The Friendly Societies Act 1992 (“the 1992 Act”) provides for the establishment of a new type of friendly society, the incorporated friendly society. These Regulations apply to incorporated friendly societies which carry on insurance business. They do not apply to friendly societies which remain registered under the Friendly Societies Act 1974.

These Regulations implement for incorporated friendly societies provisions of (a) the First Council Directive on the co-ordination of laws, regulations and administrative provisions relating to the taking up and pursuit of the business of direct life assurance, Directive 79/267/EEC (O.J. No. L63, 13.3.79, p.1); (b) the First Council Directive on the co-ordination of laws, regulations and administrative provisions relating to the taking up and pursuit of the business of direct insurance other than life assurance, Directive 73/239/EEC (O.J. No. L228, 16.8.73, p.3); and (c) the Second Council Directive on the co-ordination of laws, regulations and administrative provisions relating to direct insurance other than life assurance and laying down provisons to facilitate the effective exercise of freedom to provide services and amending Directive 73/239/EEC, Directive 88/357/EEC (O.J. No. L172, 4.7.88, p.1).
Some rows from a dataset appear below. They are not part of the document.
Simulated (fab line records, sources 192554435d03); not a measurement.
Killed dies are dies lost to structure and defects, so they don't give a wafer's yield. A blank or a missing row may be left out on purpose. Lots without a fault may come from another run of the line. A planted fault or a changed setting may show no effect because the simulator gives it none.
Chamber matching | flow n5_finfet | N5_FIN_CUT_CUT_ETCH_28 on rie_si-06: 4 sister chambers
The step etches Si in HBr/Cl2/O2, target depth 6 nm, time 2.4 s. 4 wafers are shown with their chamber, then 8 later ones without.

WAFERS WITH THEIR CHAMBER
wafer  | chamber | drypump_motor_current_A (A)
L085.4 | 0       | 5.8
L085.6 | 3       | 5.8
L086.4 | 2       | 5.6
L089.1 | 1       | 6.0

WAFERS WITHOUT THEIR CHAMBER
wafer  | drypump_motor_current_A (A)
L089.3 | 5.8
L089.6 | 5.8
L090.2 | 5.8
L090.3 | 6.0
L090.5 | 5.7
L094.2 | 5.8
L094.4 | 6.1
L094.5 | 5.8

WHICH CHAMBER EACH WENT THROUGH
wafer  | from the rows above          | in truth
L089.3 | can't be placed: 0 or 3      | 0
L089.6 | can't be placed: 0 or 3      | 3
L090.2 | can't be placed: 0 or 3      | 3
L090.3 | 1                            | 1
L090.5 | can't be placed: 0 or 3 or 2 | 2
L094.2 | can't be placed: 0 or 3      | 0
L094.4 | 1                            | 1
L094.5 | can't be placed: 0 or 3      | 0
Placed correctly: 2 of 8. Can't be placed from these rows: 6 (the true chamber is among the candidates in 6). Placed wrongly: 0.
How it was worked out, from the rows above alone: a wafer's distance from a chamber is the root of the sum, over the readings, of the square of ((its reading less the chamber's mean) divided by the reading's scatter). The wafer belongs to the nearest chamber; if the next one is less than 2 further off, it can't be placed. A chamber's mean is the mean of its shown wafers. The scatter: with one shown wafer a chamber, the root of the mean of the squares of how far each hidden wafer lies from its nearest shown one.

The Regulations are divided into seven Parts: Part I contains the usual preliminary provisions as to citation and interpretation; Part II deals with margins of solvency; Part III deals with matching and localisation; Parts IV and V set out the rules to be applied in valuing assets and determining liabilities; Part VI makes special provision for linked long term contracts; and Part VII contains final provisions of a miscellaneous nature.

Part I is largely self-explanatory. Regulation 1 provides that the Regulations apply to incorporated societies from 19th February 1993.

In Part II, regulation 4 deals with the margins of solvency to be maintained by incorporated friendly societies. Regulation 4 is made under section 48 of the 1992 Act, which provides for the amount of the margin to be prescribed by or determined in accordance with regulations. The margin for the various classes of long term business is to be determined in accordance with the detailed rules in Schedule 1. The margin for general business is the higher of the results given by the methods of calculation set out in Schedules 2 and 3 respectively. Regulation 5, which is made under section 49 of the 1992 Act, sets out the minimum level of the margin of solvency. Regulation 5 refers to that level as the “guarantee fund” which is defined as one-third of the required margin of solvency subject in any event to a minimum amount referred to as the “minimum guarantee fund”. The minimum guarantee fund is arrived at in accordance with regulation 6 with respect to long term business and regulation 7 for general business. The guarantee fund therefore cannot be quantified until the required margin of solvency has been calculated. If the margin of solvency falls below the guarantee fund, the Commission may request the society concerned to submit a short-term financial scheme to restore the position (section 49 of the 1992 Act). Regulation 5(3) limits the extent to which implicit items may be taken into account in the composition of the guarantee fund and minimum guarantee fund for long term business. Implicit items are future surpluses, zillmerising and hidden reserves, as provided in regulations 8-11 which are valuation regulations made under section 45 of the 1992 Act.

Regulations 12 to 18 in Part III are necessary to implement the above-mentioned directives as regards matching and localisation. Matching means holding assets in a currency appropriate to the society’s liabilities, and localisation means holding those assets in the country appropriate to them.

Parts IV and V are valuation regulations made under section 45 of the 1992 Act. They are essentially adaptations of Parts V and VI of the Insurance Companies Regulations 1981. Part IV is intended to ensure a satisfactory spread of assets by requiring that any asset, the valuation of which is not provided for in the Regulations, is to be left out of account altogether, and assets of a description specified in Schedule 5 may be taken into account only within the limits specified in that Schedule; this is consistent with similar provision applying to insurance companies. Regulations 21 and 22 make provision for valuation of shares in and debts due from dependants. Dependants are defined as subsidiaries of, or bodies jointly controlled by, an incorporated friendly society within the meaning of section 13 of the 1992 Act. Part V contains, in regulation 38, provision for valuation of future premiums by the net premium method, subject to the exclusion of certain types of sickness insurance carried on by Holloway and other societies, to which the net premium method is not appropriate.

In Part VI, regulation 47 makes provision for all long term linked contracts entered into by incorporated societies (including those entered into prior to the coming into force of these Regulations) other than contracts expressly excluded by regulation 47(4) and is made under section 56 of the 1992 Act.

Part VII contains miscellaneous provisions. Regulation 48 (in conjunction with section 46(1)(a) of the 1992 Act) ensures that all incorporated societies carrying on long term business are required to carry out annual actuarial investigations into their financial condition. Regulation 49 prescribes the persons required to sign one copy of the abstract of the actuary’s report for the purposes of section 46(3) of the 1992 Act.